Nestled in the rolling parkland of central Alberta, Lacombe sits roughly 25 kilometres north of Red Deer and about 125 kilometres south of Edmonton. This geographic position places it neatly between the foothills of the Rocky Mountains to the west and the broad, flat prairie stretching east. The city officially achieved that status on September 5, 2010, becoming Alberta’s 17th city – a milestone that marked considerable growth from its origins as a modest stopping point along an early settler trail.
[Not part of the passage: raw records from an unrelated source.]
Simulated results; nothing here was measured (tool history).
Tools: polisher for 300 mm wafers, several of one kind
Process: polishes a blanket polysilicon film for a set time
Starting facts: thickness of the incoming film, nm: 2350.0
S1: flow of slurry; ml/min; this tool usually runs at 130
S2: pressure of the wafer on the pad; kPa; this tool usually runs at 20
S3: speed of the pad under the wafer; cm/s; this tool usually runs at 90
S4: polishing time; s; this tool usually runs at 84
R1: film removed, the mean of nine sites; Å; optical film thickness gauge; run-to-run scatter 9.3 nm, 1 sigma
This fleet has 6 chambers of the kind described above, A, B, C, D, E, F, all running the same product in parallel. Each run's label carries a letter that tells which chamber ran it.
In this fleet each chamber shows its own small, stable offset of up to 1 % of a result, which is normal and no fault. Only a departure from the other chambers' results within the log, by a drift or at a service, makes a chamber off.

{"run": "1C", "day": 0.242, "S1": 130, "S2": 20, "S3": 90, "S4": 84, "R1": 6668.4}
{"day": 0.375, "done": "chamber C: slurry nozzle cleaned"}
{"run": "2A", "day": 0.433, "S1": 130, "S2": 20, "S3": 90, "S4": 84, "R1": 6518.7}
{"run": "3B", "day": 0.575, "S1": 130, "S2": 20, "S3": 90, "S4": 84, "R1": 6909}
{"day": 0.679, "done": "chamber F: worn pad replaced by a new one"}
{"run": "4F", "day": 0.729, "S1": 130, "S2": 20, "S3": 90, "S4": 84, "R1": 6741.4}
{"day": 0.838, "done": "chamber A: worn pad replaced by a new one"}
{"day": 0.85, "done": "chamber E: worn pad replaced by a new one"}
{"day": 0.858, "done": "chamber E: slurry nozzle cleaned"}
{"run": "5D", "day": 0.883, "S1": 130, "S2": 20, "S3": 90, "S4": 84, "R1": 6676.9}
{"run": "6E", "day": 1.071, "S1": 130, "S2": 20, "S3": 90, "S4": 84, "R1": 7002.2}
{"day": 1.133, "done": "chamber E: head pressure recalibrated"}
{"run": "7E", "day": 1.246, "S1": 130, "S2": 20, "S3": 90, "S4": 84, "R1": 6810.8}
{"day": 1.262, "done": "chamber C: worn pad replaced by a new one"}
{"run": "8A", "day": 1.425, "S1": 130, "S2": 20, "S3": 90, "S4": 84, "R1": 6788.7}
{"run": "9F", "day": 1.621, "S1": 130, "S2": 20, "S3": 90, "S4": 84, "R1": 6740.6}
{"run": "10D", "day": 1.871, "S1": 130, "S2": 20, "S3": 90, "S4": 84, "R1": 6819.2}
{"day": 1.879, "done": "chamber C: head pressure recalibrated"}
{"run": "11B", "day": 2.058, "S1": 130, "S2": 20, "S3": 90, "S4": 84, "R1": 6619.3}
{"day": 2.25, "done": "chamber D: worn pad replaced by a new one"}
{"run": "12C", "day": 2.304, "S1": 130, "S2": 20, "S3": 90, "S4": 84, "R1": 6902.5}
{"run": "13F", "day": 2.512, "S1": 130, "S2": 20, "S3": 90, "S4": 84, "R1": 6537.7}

A Community Rooted in History
The story of Lacombe begins with Ed Barnett, a former member of the North-West Mounted Police who arrived in the area in 1883 after leaving Fort Macleod two years earlier. Barnett, who had been among the NWMP party that escorted Chief Sitting Bull to the Canada-US border in July 1881, used a land grant from his service to establish a stopping house for travellers moving along the Calgary and Edmonton Trail. The settlement became known as Barnett’s Siding. The arrival of the Calgary and Edmonton Railway in 1891 opened the region to broader settlement, and by 1893, downtown blocks and lots had been surveyed. The community earned village status in 1896 and town status in 1902. The CPR president William Van Horne later renamed the community in honour of Father Albert Lacombe, a French-Canadian Roman Catholic Oblate missionary born on February 28, 1827, who spent much of his life among the Cree and Blackfoot peoples of western Canada. Father Lacombe is credited with brokering peace between those two nations, helping negotiate the route of the Canadian Pacific Railway through Blackfoot territory, and persuading Blackfoot leader Crowfoot not to join the North-West Rebellion of 1885. The Lacombe Police Service has served the community since 1900. In 1907, the federal government established an experimental farm in the area to advance research into grain and livestock production.
Population and Growth
According to the 2021 Census conducted by Statistics Canada, Lacombe had a population of 13,396 residents living in 5,194 of its 5,552 total private dwellings. That figure represents a 2.6% increase from the 2016 census count of 13,057. The city covers a land area of 20.59 square kilometres, giving it a population density of approximately 650.6 people per square kilometre. A 2019 municipal census recorded the population at 13,985, reflecting growth of nearly 10% from the 12,728 counted in the 2014 municipal census. Lacombe experiences a humid continental climate, categorised under the Koppen climate classification system as Dfb.